Monday, June 23, 2008

Celebrating Failure (?)

Only 3 days ago I had drafted a post on how I would like education to be. And it was heart warming to read this article in Times of India.

The article starts with:
Me and my students do not bother ourselves with reservations and such-like.

says Kantibhai Visava, a tribe who runs a school of a different kind. He says
Kids here don't even get an entry into school, the question of colleges doesn't arise at all!

I am not sure to what extent this would work; but am confident as hell this would make the kids a whole lot better than what the traditional system produces anyway.

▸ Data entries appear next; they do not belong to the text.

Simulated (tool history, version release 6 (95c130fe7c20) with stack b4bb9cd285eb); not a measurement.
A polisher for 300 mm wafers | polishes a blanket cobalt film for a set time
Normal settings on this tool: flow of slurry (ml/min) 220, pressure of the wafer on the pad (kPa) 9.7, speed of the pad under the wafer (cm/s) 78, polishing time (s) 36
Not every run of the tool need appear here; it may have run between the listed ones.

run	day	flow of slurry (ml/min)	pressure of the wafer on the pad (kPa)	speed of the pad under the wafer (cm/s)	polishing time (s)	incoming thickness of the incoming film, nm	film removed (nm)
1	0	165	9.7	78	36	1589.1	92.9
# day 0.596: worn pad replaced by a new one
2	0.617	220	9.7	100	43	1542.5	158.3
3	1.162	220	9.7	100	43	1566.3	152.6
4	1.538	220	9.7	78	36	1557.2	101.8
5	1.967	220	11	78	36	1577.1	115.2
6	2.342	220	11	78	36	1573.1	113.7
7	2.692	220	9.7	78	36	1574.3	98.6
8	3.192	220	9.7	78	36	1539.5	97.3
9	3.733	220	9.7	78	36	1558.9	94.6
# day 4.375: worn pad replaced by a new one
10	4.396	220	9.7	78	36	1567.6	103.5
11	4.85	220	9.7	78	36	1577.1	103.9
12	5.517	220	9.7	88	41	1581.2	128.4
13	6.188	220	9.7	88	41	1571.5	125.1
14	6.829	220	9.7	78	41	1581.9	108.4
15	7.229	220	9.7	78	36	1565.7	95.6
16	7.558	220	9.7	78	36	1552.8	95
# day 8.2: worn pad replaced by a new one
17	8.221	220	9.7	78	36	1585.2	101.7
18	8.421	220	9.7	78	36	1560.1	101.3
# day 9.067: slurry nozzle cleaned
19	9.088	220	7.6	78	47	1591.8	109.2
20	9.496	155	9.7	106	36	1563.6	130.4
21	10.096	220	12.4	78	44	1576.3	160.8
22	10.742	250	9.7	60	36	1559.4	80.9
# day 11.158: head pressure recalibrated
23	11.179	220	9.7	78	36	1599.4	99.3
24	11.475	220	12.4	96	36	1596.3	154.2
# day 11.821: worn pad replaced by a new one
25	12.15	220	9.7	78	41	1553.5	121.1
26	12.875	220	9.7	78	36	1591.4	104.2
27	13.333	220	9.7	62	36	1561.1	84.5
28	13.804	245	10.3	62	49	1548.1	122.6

The most heartening portion is where Visava quotes with a sense of joy that the cut-off for entering school for a certain grade was 60% and one of his students made it up to 59%!
In fact, its singular success is a narrow failure. This April, 35 students sat for the 6th-standard entrance exam to the government-run Eklayva model residential schools. "Their cut-off percentage was 60 and one of our students almost made it with 59 per cent... after only two years of schooling," says Devy. "And when I prove that our children can compete equally with state-level students, I will go to the ministry of education, campaign for this model and demand that the number of school years be reduced as well. My aim, after all, is not just to educate a small number of tribals but to improve the education system on the whole.

Only hoping that the sincerity in his last sentence stays on! All the best!